17 August 2009

loneliness

First of all, a bit of housekeeping; I am currently enrolled in the MA program at the University of Hawai'i Manoa. I'm quite excited about this being that this means I'm going to be able to pursue my passion as a sociologist. Hopefully this will reflect in greater quantity and and quality of work in this blog.

With moving in and limited access to the lifeblood of mine that is the internet, I've had alot of time on my hands to look over a few of the things I have downloaded and never gotten around to consuming.

Lililicious an excellent scanlation team has a few of Ebine Yamaji's work translated into English. Being that this novel is not likely to be picked up by any of the US publishers, this is perhaps the only way her work will reach an English audience. Hopefully this will drum up enough attention for a US publisher to pick up her work.

I finally got the time to finish "Free Soul" this morning. This was an excellent story that gracefully reaches out to troubles we all have about love, relationships, parents and careers. I find myself reflecting on my own insecurities about relationships and self image and find some strong emotional bond between myself and the Keito. In an interview with Ebine Yamaji, she discloses that it was "more fun to write about two girls"
Up to that point, I had never really enjoyed telling straight love stories. I just felt that my heart wasn't into it - I didn't get the same feeling of satisfaction from working on them. But once I produced a girl-meets-girl piece, I just realized that it was so much fun - I loved it! So, actually, recently I've been thinking to myself that if I try to approach working on straight love stories the same way that I do gay ones, then they may go better (laughs).

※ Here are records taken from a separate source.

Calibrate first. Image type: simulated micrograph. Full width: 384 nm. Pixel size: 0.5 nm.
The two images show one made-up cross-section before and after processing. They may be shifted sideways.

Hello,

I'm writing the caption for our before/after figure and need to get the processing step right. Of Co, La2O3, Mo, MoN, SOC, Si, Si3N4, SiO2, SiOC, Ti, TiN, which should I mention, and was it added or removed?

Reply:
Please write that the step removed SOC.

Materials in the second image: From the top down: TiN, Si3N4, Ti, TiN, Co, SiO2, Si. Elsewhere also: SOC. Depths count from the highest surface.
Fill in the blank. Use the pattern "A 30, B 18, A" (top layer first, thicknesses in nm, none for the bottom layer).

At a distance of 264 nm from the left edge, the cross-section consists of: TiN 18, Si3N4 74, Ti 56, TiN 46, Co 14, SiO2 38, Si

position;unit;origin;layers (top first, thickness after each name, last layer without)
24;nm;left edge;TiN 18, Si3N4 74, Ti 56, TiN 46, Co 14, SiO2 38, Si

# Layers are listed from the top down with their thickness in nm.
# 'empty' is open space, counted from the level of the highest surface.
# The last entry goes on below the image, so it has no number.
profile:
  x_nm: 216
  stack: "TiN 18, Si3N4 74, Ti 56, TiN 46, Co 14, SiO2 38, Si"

I wonder how common this concept is to people. I find myself agreeing with her sentiment, but I wonder why I do, and what goes on in the minds of those who don't feel the same way. Are there events or experiences which lend themselves to be able to see relationships beyond the gender borders. Or even which perspective has the blinders on? Those too caught up in fixed ideas of gender to see the relationship or those too caught up in the relationship to see the gender?

One of the things I have found distinctly different between the US and Japan is the idea of romantic friendship. Americans now have difficulty reading Tennyson's "In Memoriam A.H.H" without finding it extremely "gay". However, I find many people of the same sex able to openly hold hands or show some physical affection without raising any real suspicion. I once found one of my male students sitting in the lap of another male student all the while one was casually stroking the other one's chin. When I asked why he was doing that, he replied that it was "interestingly pointy". What the "civilized" world finds appropriate in terms of public displays of affection between humans are odd and inconsistent. Perhaps there needs to be more study into how such changes in shame and love came to be. One thing seems to be clear in my mind is as we further curtail and compartmentalize appropriateness in intimacy this seems to create nothing but loneliness.